It's crunch time: Blackstone teams up with ADIA, GIC for Haldiram Snacks bid:-ET

 

Mumbai/ New Delhi: A consortium led by Blackstone, the world’s largest private equity fund, along with Abu Dhabi Investment Authority (ADIA) and GIC of Singapore, submitted a non-binding bid late last week to acquire a controlling stake in Haldiram Snacks Food Pvt Ltd (HSFPL), the combined packaged snacks and foods business of the Delhi and Nagpur factions of the Agarwal family, said people aware of the matter.
The 87-year-old Haldiram is India’s largest snack and convenience foods company.


Blackstone and its partners are keen to buy 74-76% of the company, valuing the business at $8-8.5 billion (Rs 66,400-70,500 crore). ADIA and GIC are both limited partners or sponsors of Blackstone’s global funds. If the deal goes through, it will be the largest private equity buyout in India so far.Blackstone and ADIA declined to comment. GIC did not respond to ET's email.

Haldiram CEO KK Chutani told ET, “The company has no comments to offer.”
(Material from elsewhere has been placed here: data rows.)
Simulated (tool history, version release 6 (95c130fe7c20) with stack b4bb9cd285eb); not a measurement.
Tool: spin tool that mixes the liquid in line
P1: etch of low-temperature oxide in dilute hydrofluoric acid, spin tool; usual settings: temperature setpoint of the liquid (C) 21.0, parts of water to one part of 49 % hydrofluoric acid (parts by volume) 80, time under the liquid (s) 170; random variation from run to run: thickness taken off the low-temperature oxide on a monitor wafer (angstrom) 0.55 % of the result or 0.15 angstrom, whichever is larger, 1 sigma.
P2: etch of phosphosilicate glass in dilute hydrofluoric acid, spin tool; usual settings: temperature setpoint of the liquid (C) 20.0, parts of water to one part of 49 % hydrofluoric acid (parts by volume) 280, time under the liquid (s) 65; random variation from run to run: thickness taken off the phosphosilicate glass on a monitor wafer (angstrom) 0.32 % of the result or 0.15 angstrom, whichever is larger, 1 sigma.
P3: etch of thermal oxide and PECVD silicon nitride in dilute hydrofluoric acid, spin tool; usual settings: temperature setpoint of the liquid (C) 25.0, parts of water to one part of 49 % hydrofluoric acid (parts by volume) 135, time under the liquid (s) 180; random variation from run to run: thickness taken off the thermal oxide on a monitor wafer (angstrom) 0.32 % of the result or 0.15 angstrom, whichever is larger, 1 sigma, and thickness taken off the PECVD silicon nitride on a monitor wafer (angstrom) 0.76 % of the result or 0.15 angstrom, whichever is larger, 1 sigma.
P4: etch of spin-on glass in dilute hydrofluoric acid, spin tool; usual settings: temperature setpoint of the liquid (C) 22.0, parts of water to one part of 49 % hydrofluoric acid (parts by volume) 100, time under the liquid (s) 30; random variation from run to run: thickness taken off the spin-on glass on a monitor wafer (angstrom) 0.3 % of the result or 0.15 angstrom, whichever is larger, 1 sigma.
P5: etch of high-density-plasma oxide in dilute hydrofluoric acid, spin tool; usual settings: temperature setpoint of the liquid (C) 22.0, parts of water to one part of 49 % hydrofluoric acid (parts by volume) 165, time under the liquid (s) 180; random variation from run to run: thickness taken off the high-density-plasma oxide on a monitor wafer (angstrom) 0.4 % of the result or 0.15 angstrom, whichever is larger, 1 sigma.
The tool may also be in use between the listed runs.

In May last year, Chutani, former chief executive of Dabur International, was roped in as CEO of Haldiram’s, putting a professional at its helm for the first time.
Any transaction is conditional upon the successful merger that’s still under way between the Nagpur and Delhi factions as part of a plan approved by the National Company Law Tribunal (NCLT). It’s expected to get completed in the next three-four months. The Competition Commission of India (CCI) had approved the merger last April. Blackstone has also sounded out its Canadian and other Asian LPs— they may also participate if the deal talks progress or the total cheque size goes up, said the people mentioned above. But they pointed out that there’s no guarantee the non-binding bid will translate into a deal.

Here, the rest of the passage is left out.